Today marks the tenth birthday of Google Scholar. In anticipation of this celebration, the Google Scholar team has been disseminating more information about what the idea behind Google Scholar is, and how they see the future. Since I wrote a blog post titled “What if Google killed Scholar?” a little over a year ago, an update with answers from Anurag Acharya himself is worthy of a new post.
In my blog post, I made three points why I thought it might make sense for Google Scholar to get shut down:
- It’s a niche tool for a relatively small user base.
- Today’s academic output is much more heterogeneous than it used to be.
- Finally, I asked what search scenario Scholar solved to warrant its future existence.
Thankfully, Anurag Acharya answered all these points wonderfully.
Being a niche tool is a good thing
One of the concerns often expressed is that Google Scholar does not earn Google any money. However, because Scholar serves a small user base, it does not cost Google all that much either. Moreover, Google is highly sympathetic to this particular niche, since most googlers are ex-academics themselves. In short, there is no pressure on Scholar to make money.
Academic information defined the Google way
Since Google indexes a lot more than just academic output, it has the data to determine what should be part of Google Scholar. Instead of working with a list of rules of what should be considered academic, Google can consider the wider context: if it cites other academic work, and if other academic work cites it, it probably is academic work. Although publications are included from the start since these are contextualised by their publishers, other output such as preprints and blog posts can be found using the rule above. Moreover, the team has a patent for deciding which version of a paper is the primary version.
Of additional interest is the discussion of datasets. Datasets are not discoverable through Scholar, and this has to do with a lack of means for users to judge utility. While publications have abstracts to judge utility before downloading, datasets are (apparently) lacking in this regard. As far as I know, services like figshare usually offer a field to describe a dataset, but perhaps this is not yet sufficient.

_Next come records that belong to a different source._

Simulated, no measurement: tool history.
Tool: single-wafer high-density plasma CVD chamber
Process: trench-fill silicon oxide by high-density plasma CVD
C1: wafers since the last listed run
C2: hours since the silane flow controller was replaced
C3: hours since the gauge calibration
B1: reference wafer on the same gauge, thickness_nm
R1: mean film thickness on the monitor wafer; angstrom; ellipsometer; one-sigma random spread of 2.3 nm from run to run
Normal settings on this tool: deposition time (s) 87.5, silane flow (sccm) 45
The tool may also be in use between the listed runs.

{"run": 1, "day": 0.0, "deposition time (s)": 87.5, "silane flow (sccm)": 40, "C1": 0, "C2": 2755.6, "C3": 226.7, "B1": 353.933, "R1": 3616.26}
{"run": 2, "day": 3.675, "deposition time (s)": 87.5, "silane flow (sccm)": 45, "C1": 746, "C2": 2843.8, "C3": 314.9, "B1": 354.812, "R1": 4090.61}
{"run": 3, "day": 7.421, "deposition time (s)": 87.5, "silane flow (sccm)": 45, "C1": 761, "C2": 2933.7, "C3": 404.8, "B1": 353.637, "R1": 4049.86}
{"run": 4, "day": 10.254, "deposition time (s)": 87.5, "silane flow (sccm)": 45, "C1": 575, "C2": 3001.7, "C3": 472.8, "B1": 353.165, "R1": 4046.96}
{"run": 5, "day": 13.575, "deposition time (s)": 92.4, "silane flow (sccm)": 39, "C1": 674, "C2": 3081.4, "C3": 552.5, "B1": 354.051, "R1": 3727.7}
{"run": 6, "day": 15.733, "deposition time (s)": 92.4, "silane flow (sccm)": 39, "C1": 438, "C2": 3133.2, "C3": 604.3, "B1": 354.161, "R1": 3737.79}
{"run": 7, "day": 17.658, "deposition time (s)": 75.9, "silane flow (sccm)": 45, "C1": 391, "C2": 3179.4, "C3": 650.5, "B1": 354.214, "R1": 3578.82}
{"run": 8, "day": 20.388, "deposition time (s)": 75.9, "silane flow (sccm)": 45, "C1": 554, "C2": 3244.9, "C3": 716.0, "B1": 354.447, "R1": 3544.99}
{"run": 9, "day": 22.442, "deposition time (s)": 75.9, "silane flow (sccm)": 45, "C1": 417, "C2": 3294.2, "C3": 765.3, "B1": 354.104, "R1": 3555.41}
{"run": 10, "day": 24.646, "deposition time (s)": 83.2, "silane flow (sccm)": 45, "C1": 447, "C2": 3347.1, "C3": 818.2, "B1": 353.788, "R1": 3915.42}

The search scenario of Scholar
Finally, what search scenario is solved by Google Scholar? The answer to this question is, in hindsight, relatively simple and is related to Scholar being a niche tool. The difficult problem at Google is to figure out the search intent: why did this user place this query? Since Scholar serves a single search problem, i.e. academic information, Google does not have to figure out the intent. Additionally, citations can be used to rank search results, as well as find related search results. These two characteristics not only make it meaningful to have this separate niche tool, but actually make Scholar a relatively simple tool for Google.
To conclude
If one thing can be clear around Google Scholar’s lustrum, it’s that Google is not killing Scholar any time soon. Instead, the Google Scholar team is expanding, building new features like personal libraries, and making advancements in getting papers to find the scholar, instead of the current time-intensive approach. There are several tools that aim to “tame the flood of literature“, but none have the data Google Scholar has on literature and users. I will be anxiously awaiting what Google will bring to the table.